First, the new Arts Building. Since my arrival, every week day the gate to this construction site is open. I have never seen more than three people inside working, and the building itself shows no sign of progress. I realize that some parts of a building project don't show a lot at the end of the day. Also, since all of this is poured-on-site concrete, there is a lot of waiting for concrete to dry and cure. However, I don't think there is a move-in date scheduled, and I think some people expect we will never move in. Actually, the philosophy department itself won't be moving in; this is administrative and classrooms.


Next, the campus post office. This charming little building is right behind my office; my window looks out on it. The activities that take place within the building were made famous by a 1975 recording that can be found here on youtube. I think the staff from that recording have all retired, but the current staff is pleasant and efficient, if not overtly musical. I have sent postcards to a few people and they have arrived. What more do I want?

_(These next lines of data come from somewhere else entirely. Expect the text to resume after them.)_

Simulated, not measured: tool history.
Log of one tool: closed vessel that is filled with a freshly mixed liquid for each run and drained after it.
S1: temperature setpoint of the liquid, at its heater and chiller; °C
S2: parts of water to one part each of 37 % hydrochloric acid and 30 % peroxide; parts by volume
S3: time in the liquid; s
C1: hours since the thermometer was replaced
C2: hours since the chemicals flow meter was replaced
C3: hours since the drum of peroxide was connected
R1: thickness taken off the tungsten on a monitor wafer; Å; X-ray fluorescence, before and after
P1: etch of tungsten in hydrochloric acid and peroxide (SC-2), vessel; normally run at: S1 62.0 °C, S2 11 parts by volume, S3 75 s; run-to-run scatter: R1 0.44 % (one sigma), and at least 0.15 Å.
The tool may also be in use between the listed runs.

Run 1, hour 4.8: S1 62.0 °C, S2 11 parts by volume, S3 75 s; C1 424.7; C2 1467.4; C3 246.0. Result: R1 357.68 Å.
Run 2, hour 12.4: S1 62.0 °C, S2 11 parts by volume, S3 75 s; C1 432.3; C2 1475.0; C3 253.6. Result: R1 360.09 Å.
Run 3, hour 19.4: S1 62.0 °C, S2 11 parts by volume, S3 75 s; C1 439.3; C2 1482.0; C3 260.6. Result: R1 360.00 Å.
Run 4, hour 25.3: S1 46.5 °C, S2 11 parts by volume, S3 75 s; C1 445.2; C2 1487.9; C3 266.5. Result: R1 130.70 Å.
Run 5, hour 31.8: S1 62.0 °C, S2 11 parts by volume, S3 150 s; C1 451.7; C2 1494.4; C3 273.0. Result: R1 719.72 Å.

Every year the University hosts a New Year School, which is open to the public. People register and attend classes on a specific annual theme for a week. The opening ceremonies took place just after I arrived so I got to see chiefs in full regalia presiding and this bit of dancing and drumming in the courtyard outside The Great Hall (which, by the way, is depicted on the back of the 5 Cedi note).


My classroom(s):
This is a pair of pictures of my first classroom for the Existentialism course I am teaching. I thought it a real charmer, especially with the benches that have desktops built into them. However, we outgrew the room. 

Things are done a little differently here, than in Canada. Instead of capping the enrollment of a course (in Canada, sort of based on the size of the classroom — though we build bigger classrooms so we can have bigger classes), here enrollment continues regardless of the size of the scheduled room, growing until the add period ends, so the final count is based on popularity alone. While this means no one doesn't get into the class they want (a regular occurrence back home) it does present other, obvious logistical problems.

Outgrowing a classroom is a regular event. In fact, classrooms weren't assigned until just before classes started, and the assignment was then based on the current size. But also, class times weren't assigned until then. This means students sign up for a class not knowing when and where it will be.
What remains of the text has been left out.